Why the Controversy Surrounding the New Little Mermaid is Dumb

Halle Bailey portrays the classic Little Mermaid in Disneys new live action adaptation. Photo from Disney.

Halle Bailey portrays the classic Little Mermaid in Disney’s new live action adaptation. Photo from Disney.

Jacopo Congiu-Hughes, Staff Writer

On September 9, Disney released a teaser for their new live-action adaptation of the classic, “The Little Mermaid”. Only 1 minute and 23 seconds long, it contained a few shots of a sunken ship before showing the titular Little Mermaid, played by actress and singer Halle Bailey. While only a short teaser intended to drive up excitement toward the movie (set to come out in 2023), it generated quite a lot of controversy. 

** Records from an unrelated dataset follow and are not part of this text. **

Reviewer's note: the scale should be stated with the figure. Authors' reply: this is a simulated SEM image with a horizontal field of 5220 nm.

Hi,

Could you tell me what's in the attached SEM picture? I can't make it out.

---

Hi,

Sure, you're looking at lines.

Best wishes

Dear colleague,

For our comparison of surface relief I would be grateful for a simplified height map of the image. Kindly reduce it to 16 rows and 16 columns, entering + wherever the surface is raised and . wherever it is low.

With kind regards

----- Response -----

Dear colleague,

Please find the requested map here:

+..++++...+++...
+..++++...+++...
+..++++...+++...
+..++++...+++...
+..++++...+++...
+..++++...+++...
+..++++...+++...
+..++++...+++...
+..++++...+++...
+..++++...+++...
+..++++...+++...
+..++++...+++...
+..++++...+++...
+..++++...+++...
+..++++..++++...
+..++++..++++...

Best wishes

Many people over the internet were angered by Disney’s decision to cast a Black woman, Halle Bailey, as the originally white Ariel. The hashtag #notmyariel gained millions of tweets, and many called for a change of casting or even to boycott the movie. The issue many people had with the casting was not based on the technical merit of Halle Bailey, but on her race; they wanted a white actress to play the role of Ariel. 

The new Little Mermaid movie is based on the 1989 Disney animated film, which is in turn based on the fairy tale by Hans Christian Andersen, published almost 200 years ago. Some people claim that because the original fairy tale was written by a white author, and seems to take place in Denmark (a country in Europe), the original mermaid must have been white. While that may be true, that doesn’t mean that future interpretations of this tale should follow the same rules. In fact, even the 1989 Disney adaptation didn’t follow the original fable at all. In the book, the Little Mermaid (who doesn’t even have a name in the book) gets rejected by the prince and tries to kill him before committing suicide. Obviously, these grisly details weren’t included in a film for children, but why are none of the people complaining about a Black Ariel also complaining about these major inaccuracies? 

Sila Guler, a junior at State High, thinks that the controversy surrounding the casting is overblown. She said, “There isn’t really a problem with the live-action Ariel being a different race than she is in the original. It’s a cartoon character.”

Guler went on to say “if it really makes people that upset to see something they didn’t expect to see they should just not watch it.”

Another argument often used is that the act of replacing a previously white character with a Black actor is racist. However, this happens all the time, but in reverse. Many comic books and fictional characters that were originally portrayed as POC were later recast as white actors. An example of this is DC’s Ra’s al Ghul. who Typically depicted as Arabic for many years of comics, he was played by a white Liam Neeson in the 2005 movie Batman Begins. Another example, also from DC, is Catwoman. Catwoman was typically a mixed Cuban woman but was played by Anne Hathaway, a white actress, in 2011.

So clearly this type of race swapping for live-action remakes has been going on for a while. There is no problem with swapping the race of a character unless the race of said character is relevant to the narrative. For example, casting a white actor to play Black Panther would be ridiculous, as his racial background is very central to his identity. It would also be wrong to cast a Black actress to play a live- action Merida (from the Disney movie Brave), as her Scottish ethnicity is important to her character.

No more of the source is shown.